After a theory accurately predicts experiment outcomes and an equation describes variables mathematically, it becomes a powerful tool for exploring different variable values.
However, this can become a problem.
Once a theory gains wide acceptance, there is usually little doubt about the validity of its equations. These equations define the variables for technical applications of the phenomena and contribute to the development of practical technologies. It is unnecessary to reiterate all the assumptions made while formulating the original mathematical equations. Engineers are tasked with studying and applying this knowledge to construct machines, devices, ships, and infrastructure like roads and dikes.
Engineers recognize that they have limited control over operational conditions. During the development phase, they create a set of specifications that outline the expected performance and the conditions under which the product is meant to operate. Engineers also understand that their creations will eventually degrade and may fail over time. To address this, they provide guidelines for proper use and operator training, which helps ensure usability through the repair and replacement of parts and components until maintenance becomes too costly. Engineers must always anticipate the effects of wear and tear during the product’s use.
In particle physics, we have made significant progress by studying fundamental particles in a manner that may be unexpected. Rather than starting with individual particles, we focus on breaking down atoms and nuclei using sophisticated proton collision machines. This approach is necessary because composite particles are extremely stable, and we require advanced methods to investigate them effectively.
Wikipedia:
In particle physics, an elementary particle or fundamental particle is a particle whose substructure (domain of the bigger structure which shares the similar characteristics of the domain) is unknown. Thus it is unknown whether it is composed of other particles. Known elementary particles include the fundamental fermions (quarks, leptons, antiquarks, and antileptons), which generally are “matter particles” and “antimatter particles,” as well as the fundamental bosons (gauge bosons and Higgs boson), which generally are “force particles” that mediate interactions among fermions. A particle containing two or more elementary particles is a composite particle.

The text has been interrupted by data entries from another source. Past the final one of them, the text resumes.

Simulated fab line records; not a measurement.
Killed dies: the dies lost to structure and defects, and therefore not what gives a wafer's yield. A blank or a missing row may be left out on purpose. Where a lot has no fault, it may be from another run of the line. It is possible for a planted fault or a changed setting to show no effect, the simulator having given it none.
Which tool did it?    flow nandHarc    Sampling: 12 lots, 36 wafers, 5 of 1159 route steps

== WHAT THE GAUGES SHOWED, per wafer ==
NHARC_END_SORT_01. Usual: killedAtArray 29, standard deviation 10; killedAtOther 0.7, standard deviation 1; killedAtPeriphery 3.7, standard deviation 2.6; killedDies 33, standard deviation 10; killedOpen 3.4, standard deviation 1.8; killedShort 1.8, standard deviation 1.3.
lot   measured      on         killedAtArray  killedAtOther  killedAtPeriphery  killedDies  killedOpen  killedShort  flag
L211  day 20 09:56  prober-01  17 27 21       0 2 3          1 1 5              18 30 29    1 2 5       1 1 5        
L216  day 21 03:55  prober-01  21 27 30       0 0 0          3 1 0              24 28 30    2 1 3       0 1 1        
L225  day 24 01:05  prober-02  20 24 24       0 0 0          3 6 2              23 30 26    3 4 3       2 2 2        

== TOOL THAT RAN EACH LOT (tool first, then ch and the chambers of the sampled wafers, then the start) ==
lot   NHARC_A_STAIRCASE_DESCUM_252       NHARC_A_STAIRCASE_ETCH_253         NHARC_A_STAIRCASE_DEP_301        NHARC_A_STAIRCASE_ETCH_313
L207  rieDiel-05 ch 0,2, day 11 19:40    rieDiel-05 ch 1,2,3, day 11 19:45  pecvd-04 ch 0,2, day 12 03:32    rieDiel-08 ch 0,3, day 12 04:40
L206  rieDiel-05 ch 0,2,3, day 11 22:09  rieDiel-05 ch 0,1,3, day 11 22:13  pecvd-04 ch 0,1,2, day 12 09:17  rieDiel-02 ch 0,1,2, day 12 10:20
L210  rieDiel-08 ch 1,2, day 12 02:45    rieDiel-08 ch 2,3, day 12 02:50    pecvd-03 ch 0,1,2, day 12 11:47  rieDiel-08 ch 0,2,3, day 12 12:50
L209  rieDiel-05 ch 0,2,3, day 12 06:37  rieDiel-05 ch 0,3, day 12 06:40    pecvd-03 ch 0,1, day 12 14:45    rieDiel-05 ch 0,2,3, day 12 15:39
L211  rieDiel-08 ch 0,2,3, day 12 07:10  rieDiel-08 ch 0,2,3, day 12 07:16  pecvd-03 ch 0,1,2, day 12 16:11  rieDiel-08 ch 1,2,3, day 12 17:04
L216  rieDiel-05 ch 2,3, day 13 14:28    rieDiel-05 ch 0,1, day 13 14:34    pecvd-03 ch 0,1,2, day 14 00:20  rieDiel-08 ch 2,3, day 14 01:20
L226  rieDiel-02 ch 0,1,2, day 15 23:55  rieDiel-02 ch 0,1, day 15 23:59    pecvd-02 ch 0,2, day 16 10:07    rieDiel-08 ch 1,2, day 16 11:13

It’s fascinating that certain particles are still uncertain whether they are composite or elementary particles. We understand that protons and neutrons are composite particles, but breaking them apart is incredibly challenging as they seem almost indestructible. Certain components, such as the electron, are considered fundamental because we can’t imagine a substructure existing, especially considering the phenomena attributed to an electron, such as electric charge. Some scientists nowadays argue that we should consider modeling the electron as a type of cloud. If we do this, we need to clearly state the underlying assumptions being made when discussing the electron, whether it is being treated as a point particle or a cloud or something else.
Unfortunately, the assumption that the electron is a point particle has been widely accepted without further clarification.